The Vermeer Project
19, April 2013 § 8 Comments
Actual Projected Image in Camera Obscura (approx. 40×48 cm / 16×19 in)
by Jane Morris Pack
Have you ever painted upside down in the dark?
While visiting Rome this winter I had the opportunity to study several Vermeer paintings in the exhibit at the Quirinale. They were part of a larger show called “Vermeer and The Golden Age of Dutch Art” and although there were some other fine pieces in the exhibit, the Vermeers outshone the others. They seem to glow from within and the accuracy of the perceived space is extraordinary. Johannes Vermeer has captured modern interest not only for his dreamy women engaged in mundane tasks but also perhaps due to the mystery surrounding his life. We know little about his training, his personal life or his methods. I was intrigued by his use of the camera obscura, which seems to be an accepted fact among art historians, and I purchased a book which discussed his use of lenses, “Vermeer’s Camera” by Philip Steadman. This book suggests that Vermeer used a small booth type of camera which one sits in, and not the tabletop type. I felt Steadman’s work was intriguing and it raised some questions that I wanted to investigate.

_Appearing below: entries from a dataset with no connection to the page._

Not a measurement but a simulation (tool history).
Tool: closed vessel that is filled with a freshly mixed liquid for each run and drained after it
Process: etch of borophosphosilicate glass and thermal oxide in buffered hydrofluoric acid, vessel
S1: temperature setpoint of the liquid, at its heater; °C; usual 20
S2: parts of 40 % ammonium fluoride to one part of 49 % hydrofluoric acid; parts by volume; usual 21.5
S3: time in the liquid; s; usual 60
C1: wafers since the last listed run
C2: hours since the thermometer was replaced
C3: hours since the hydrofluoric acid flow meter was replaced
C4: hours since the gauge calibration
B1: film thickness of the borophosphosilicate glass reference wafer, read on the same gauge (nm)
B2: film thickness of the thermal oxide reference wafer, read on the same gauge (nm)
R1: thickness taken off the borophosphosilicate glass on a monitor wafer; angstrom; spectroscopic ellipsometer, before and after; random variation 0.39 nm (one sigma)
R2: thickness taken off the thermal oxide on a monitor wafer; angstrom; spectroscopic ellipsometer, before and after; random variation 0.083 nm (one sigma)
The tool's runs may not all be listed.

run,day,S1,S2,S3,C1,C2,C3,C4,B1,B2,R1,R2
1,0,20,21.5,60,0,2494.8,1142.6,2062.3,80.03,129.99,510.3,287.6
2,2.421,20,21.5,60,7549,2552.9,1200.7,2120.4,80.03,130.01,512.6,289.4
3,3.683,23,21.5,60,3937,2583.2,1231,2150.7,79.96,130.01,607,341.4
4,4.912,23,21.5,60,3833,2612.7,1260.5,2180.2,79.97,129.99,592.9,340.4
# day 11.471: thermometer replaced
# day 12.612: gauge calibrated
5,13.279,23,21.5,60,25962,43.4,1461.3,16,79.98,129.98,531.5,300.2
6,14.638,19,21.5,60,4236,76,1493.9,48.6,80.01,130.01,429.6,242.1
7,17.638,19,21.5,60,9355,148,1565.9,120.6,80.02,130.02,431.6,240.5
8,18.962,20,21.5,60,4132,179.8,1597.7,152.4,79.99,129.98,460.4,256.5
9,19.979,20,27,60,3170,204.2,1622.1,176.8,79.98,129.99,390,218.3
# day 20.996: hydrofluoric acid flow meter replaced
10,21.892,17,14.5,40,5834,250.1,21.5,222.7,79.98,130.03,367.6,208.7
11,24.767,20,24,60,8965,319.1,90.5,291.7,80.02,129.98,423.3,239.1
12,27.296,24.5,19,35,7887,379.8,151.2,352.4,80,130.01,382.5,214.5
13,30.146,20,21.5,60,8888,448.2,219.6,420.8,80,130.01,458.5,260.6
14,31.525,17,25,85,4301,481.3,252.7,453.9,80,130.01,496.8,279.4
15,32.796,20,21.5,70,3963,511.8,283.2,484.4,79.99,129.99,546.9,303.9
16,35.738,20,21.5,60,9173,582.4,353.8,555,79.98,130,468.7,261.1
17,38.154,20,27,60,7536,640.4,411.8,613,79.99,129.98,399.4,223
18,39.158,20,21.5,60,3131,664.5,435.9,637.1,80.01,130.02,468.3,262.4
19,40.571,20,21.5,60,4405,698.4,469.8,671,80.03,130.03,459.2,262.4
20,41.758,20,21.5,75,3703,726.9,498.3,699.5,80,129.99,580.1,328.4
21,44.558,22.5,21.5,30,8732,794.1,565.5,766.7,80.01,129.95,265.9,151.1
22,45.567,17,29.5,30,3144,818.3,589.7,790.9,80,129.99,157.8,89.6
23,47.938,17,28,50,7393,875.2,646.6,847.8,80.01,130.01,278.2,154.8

Advanced painters, those that have already done one semester with us, work on a project with me during the term. This spring I suggested we put our energies into discovering what makes Vermeer unique. His subject matter is neither original nor particular to him. His power lies in his method.
We did some preliminary toying around with a magnifying glass and a black tent pitched over easels to get a sense of what a lens will do. When we determined that an image could indeed be projected by that means I took the time to build a small room out of PVC pipe and covered it in cardboard and black cloth. This served as our camera obscura. Procuring the lens was a bit more challenging but after some reading on the Internet I discovered that we needed a lens with a low number diopter and the local optician was kind enough to allow me to try many lenses until I found the one with the correct focal length.
The Beginnings of Jane’s Portable Camera Obscura Booth (lens mounts in cardboard behind the chair)
Once we had the lens and fixed it in place the next challenge was to see if the image could be traced easily and how one might go about painting on the tracing afterwards. We set up the still life and used a mirror to reverse the image right to left because I thought we would need to see the real still life to paint from it at some point and the lens by itself reverses the image. This proved unnecessary but I didn’t know that at the time.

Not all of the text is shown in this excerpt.